Government delay allowing headshop drugs to gain a foothold

Issued : Friday 16 April, 2010

Statement by Pat Rabbitte TD
Minister for Communications, Energy & Natural Resources

The tardy response of Government to the growth of headshops has meant that the substances on sale have taken a foothold amongst a growing number of young people. A supply-side solution alone at this stage will not deter most of those newly addicted customers from attempting to source these products elsewhere. Government sat back while these headshops dramatically increased until more than 100 are operating nationwide. These substances have damaging physical and psychological effects on those who consume or inject them.

These headshops are pushing mephedrone related products and other legal highs that ought to have been banned by Government. Where it can literally be a matter of life and death the Government's explanation that it is prevented from acting immediately because it would constitute a restriction of trade under EU regulations is feeble in the extreme. The principle of subsidiarity allows each member state to act in matters pertaining to the health of its citizens.

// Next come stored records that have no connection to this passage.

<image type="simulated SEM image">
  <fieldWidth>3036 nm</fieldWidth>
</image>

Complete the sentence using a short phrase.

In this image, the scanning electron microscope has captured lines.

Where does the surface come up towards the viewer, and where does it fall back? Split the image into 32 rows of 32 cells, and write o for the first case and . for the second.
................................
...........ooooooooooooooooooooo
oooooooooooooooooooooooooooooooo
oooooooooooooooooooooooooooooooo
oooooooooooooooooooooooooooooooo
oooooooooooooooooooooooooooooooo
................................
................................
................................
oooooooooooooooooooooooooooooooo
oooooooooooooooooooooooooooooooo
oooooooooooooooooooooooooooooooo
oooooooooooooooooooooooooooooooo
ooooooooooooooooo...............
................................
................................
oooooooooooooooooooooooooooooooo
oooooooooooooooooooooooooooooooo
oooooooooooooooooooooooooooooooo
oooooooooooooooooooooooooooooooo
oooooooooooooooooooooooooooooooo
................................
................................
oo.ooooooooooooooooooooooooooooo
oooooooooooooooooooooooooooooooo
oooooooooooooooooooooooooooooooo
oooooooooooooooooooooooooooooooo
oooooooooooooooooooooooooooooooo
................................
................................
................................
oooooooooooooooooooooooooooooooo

My colleagues Jan O'Sullivan and Joe Costello published our Planning Amendment Bill in order to get control of where these shops may be located. As the law stands local authorities are powerless since no specific planning permission is required for a change of use from one existing retail function to another. Of course, minors should be excluded from such premises.

After 30 years experience we know that where drugs like heroin were allowed gain a foothold their eradication later is virtually impossible. Government delay meeting this latest challenge is puzzling.

Government funding for harm reduction strategies and to reduce demand for drugs must be continued and enhanced. Government must take on board the Labour Party Planning and Development (Amendment) Bill 2010. And Government must apply the Misuse of Drugs Act to the family of harmful substances on offer in these headshops.

I have spoken to a number of meetings around the country organised by Labour Women on the worsening scale of human trafficking sometimes for purposes of labour exploitation but more often to service the sex industry. Trafficking in human beings is a multi-billion dollar business controlled by the international criminal fraternity. Apart from being sold into sexual slavery these vulnerable young women - and they are usually young women - are often intimidated and subjected to violence.

The Labour Party was influential in the enactment for the first time of a law that creates a criminal offence of trafficking persons for the purpose of sexual or labour exploitation which moves Ireland towards compliance with international human rights standards. Despite our best efforts the Act does not adequately address the protection of, and provision of services to, victims of trafficking. One suspects that this approach was partly conditioned by an official scepticism about trafficking into Ireland. Events since enactment of the trafficking legislation have clearly shown that Ireland is not immune from this criminal activity and that those in the sex industry here are mainly from outside of the jurisdiction and many of them have been trafficked.

On the matter of protection of victims one significant Labour amendment was accepted but the Minister's position is that he will return to this issue in the Immigration Bill now awaiting Report Stage. From our point of view, however, immigration and trafficking are distinctly different issues.

In response to amendments run by the Opposition to criminalise the user of the services of a person trafficked and separately to criminalise the purchaser of sex, the then Justice Minister argued that where criminalisation was tried "the incidence of street prostitution had reduced and the manifestation of prostitution on the internet and mobile phones had increased." The present Government subsequently voted down an Opposition motion that would have required an official study to be prepared on this issue.

After much pressure arising from his decision to breathe new life into blasphemy in the Defamation Act, the Minister for Justice announced very recently that he intended bringing proposals to Government for a Referendum to excise the reference in the Constitution. At Question Time subsequently he appeared to resile from this commitment and put it on the long finger. It may be that the Government is attempting to dodge any Referendum this year - we had been promised a Referendum on the rights of the child - so as to avoid having to hold three By-Elections.